QUESTION: (Off-mike.) (Laughter.)

QUESTION: Good afternoon. (Inaudible) from Team Senegal. My question is that is there going to be a chance to re-update the roster just in case that since – or the roster will be kept the same from qualifying to actually the tournament itself?

MR. FRAGA: Yeah. Well, the rules are all listed on the website and we also had meetings with each individual president. I believe the ruling is that the roster that’s been submitted – the reason why you have 22 players is because of the length of the tournament, so that’s the roster that we have to keep. I don’t believe there’s any inclusion of new players. Once you submit that roster, that’s your final roster for the tournament.

QUESTION: Good evening, everybody. My name is (inaudible), I’m on the El Salvador team. I have a question about – I never had 22 players in the roster game. I think we still have one more player to add if we have to. I don’t know if we are allowed to do it or not.

MR. FRAGA: That roster that was submitted, that’s your final roster, but we can speak to you afterwards. That’s a detail we have to discuss.

QUESTION: Okay. Yeah, because so far right now, only we had 21.

MR. FRAGA: Okay. Well, I believe whatever you submitted by the deadline is what you have. It’s not our responsibility to fill the rosters.

QUESTION: No, yeah. I just have a question if you would add (inaudible) --

MR. FRAGA: Yeah. There’s no – that once you submit the roster that’s the final roster.

QUESTION: All right. Thank you.

MR. FRAGA: I think we have Colombia.

QUESTION: Guillermo (inaudible), University of Colombia. My question is the points of the yellow cards and red cards for the qualifying weekend, they’re still up or we get – they cross them over and start again?

MR. FRAGA: Really --

MR. DORMITZER: Any red cards that happened during the qualifying weekend, we’ll carry over into the group stage.

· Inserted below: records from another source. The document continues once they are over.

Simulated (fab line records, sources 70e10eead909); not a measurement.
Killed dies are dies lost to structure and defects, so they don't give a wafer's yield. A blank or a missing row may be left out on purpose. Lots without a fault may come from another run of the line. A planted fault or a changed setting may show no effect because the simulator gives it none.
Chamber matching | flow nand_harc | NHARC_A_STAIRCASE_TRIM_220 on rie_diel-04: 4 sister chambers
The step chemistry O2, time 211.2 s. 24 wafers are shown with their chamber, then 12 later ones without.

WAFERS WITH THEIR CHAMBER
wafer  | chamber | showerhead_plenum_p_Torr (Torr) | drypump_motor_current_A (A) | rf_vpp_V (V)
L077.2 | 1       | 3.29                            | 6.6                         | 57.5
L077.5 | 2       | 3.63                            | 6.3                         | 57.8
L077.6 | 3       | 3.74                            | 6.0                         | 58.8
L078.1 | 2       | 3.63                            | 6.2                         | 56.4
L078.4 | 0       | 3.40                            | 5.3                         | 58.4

QUESTION: Okay. But my question is the points. Remember, it’s a 15 point – yellow card is one point, red card is three points.

MR. DORMITZER: That’s a detail we can discuss in – between every game. I don’t think every single person wants to know our point differentials and the rankings and all that, but we’ll definitely discuss that in private.

QUESTION: Okay. No problem.

MR. DORMITZER: But you – any red card that happened on the last game of the qualifying will carry over into the first game of the tournament.

QUESTION: And there’s only one game suspension or --


QUESTION: Okay. Thank you.

MR. FRAGA: Just a quick question. Does anyone from the media have any questions before we get into other team business?

QUESTION: I’ve got one more question.

MR. FRAGA: Sure.

QUESTION: Who is going to orchestrate this tournament? Do you have an international crew to orchestrate it?

MR. FRAGA: The officials are – actually we have – we work with Just Live Soccer, and they’re in charge of all the tournament logistics so they get all the qualified referees. They’re all state certified and come from the tri-state area, so we have regular officials. But the reality is it doesn’t matter where they’re from, you’re always going to get complaints about the referees. We already know that. (Laughter.)

QUESTION: I – I (inaudible).

MR. FRAGA: Okay, so you know.

QUESTION: I know he’s playing. (Laughter.)

MR. FRAGA: You know the drill. Sir.

QUESTION: I’m wondering if all the players are U.S. citizens?

MR. FRAGA: Excuse me?

QUESTION: Are all the players U.S. citizens?

MR. FRAGA: Each team has – the way that the roster works is that you can represent your country. There are people from the United States with the heritage that play for the team, and then there are players from the country that they represent, so it’s a mix. In some cases, the whole team is from the country; in other cases it’s a mix.


MR. FRAGA: But they’re all from the country that they represent.

QUESTION: I have one last question. Colombia, again, the only thing we’re asking for is in the – are the referees trying not to be from the same country that they are playing?

MR. FRAGA: Okay. Again -- (laugher.)

QUESTION: Because it goes for – because it’s going to be part – it’s going to be --

MR. FRAGA: (Inaudible.)

QUESTION: -- trying not to put a Colombian referee refereeing Colombia and Italy.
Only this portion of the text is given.